For the week of April 17-21, we’re joining a large community-wide effort to raise greater awareness of “endangered data”. In light of all of the other crises in the world, highlighting endangered data may seem silly. After all, given the daily news onslaught of increasing authoritarianism, kleptocracy, war, bigotry, poverty and environmental problems, the fate of abstract electronic databases seems low on the priority list.
However, we argue that safeguarding data represents a need to safeguard our civil liberties, civil society, future environment, and broader understanding of our world. This last point is key. Data are often integral to how we try to understand the world.
As authoritarianism takes hold, data become increasingly politicized and precarious. Authoritarians attempt to dictate what is and is not true. Truth must conform to the needs of vested interests and ideologies or it will be suppressed. The current administration’s assault on climate science represents a stunning assault on an “Inconvenient Truth” (so aptly named by Al Gore). Beyond climate science, researchers create data key to understanding social, historical, and governance issues. Like climate science, better understanding in these other domains can threaten powerful and entrenched interests, which is why authoritarians may seek to suppress or corrupt data documenting such topics.

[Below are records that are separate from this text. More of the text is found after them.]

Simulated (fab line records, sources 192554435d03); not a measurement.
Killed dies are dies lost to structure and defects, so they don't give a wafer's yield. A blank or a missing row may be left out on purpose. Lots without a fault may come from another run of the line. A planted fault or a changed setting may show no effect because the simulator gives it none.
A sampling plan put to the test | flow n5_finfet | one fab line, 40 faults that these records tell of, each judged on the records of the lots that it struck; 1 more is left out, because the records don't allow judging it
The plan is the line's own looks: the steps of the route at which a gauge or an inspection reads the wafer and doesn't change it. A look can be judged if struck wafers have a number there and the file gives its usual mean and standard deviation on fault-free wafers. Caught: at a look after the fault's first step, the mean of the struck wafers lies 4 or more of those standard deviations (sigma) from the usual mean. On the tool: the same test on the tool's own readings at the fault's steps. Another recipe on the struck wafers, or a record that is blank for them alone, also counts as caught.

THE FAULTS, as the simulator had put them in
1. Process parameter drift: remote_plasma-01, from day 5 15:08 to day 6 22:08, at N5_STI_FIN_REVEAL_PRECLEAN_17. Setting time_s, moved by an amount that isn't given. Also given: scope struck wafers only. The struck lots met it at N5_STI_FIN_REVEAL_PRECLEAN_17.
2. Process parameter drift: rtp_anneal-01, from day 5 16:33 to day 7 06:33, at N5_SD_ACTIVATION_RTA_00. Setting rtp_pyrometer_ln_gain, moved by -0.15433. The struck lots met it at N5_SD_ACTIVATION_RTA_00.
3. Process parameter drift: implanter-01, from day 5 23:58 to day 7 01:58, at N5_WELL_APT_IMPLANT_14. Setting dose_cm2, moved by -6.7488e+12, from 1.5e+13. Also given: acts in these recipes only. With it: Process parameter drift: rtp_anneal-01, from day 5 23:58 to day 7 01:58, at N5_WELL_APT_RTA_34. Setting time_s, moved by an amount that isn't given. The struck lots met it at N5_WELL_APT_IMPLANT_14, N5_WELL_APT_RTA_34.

Unfortunately, we don’t really understand the full scope and magnitude of what data may be under threat. We also don’t have a good understanding of what threats may be more immediate and where to prioritize our “data rescue” efforts. But here are some (incomplete) thoughts about what threatens data:
- Outright Suppression: Some datasets may be suppressed and destroyed overtly. This is a digital equivalent of burning books or even whole libraries.
- Lack of Funding: Creating, maintaining, curating and preserving data all require effort, often by dedicated professionals and institutions. Cutting off funding to these professionals and organizations will quickly endanger data. Efforts to eliminate the Institute of Museum and Library Services (IMLS) and the National Endowment for the Humanities (NEH) exemplify this threat.
- Lack of Time: People need time to dedicate their attention to work on data. Badly structured rewards, incentive systems, and other bureaucratic pressures in academic research, force many researchers to neglect data. Researchers need intellectual freedom to devote their time toward data, where the rewards are still uneven and uncertain.
- Lack of Access: Hiding data away from wider scrutiny makes it easier to delete, alter or corrupt. It also makes it easier to make spurious claims (and harder to refute them).
- Collection Biases: Political and ideological agendas shape how we collect data and what data we collect. We’ve already seen Republican attempts to cease collecting data about housing discrimination, no doubt with a motivation to make the problem “disappear”.
- Analytical Biases: Data need analysis to be interpreted and used. People apply different models and analytic methods that may (or may not) explicitly or implicitly bias understanding of data.
- Filter Biases: The past several months have provided a hard education on the problem of “fake news” (propaganda) in the contemporary news media. Even if we manage to preserve some integrity in our data and analyses, we face the steep challenge of communicating our understandings in an overtly hostile and ideologically-charged media environment.
In arguing for the importance of data, we’re not suggesting that data are wholly objective or empirical. Data are never complete, perfect, or absolutely objective. As brilliantly discussed by Cathy O’Neal, data reflect our incomplete and often biased views of the world. Because data, like other forms of knowledge, are imperfect, they need to be a part of open conversations and debates in civil society. If we do a better job at making data more open to critique and evaluation from people with a wider variety of perspectives, we can improve both the data themselves and our understandings derived from them.
Over the past several months, we have taken part in “data rescue” events organized across the nation. There is a strong focus on climate data but our participation involved endangered data from National Park Service websites. Working with Max Ogden and colleagues at the California Digital Library, we safeguarded more than a terabyte of data from a National Park Service database, as well as some 20,000 web pages, especially those that bring US national parks to underrepresented communities (African American, Asian American, Native American, LGBTQ).
As we move forward with Endangered Data Week, we will post more about the needs to protect public data, some of the importance of public data for a healthy civil society, and some of our broader collaborations to make public data better protected and understood.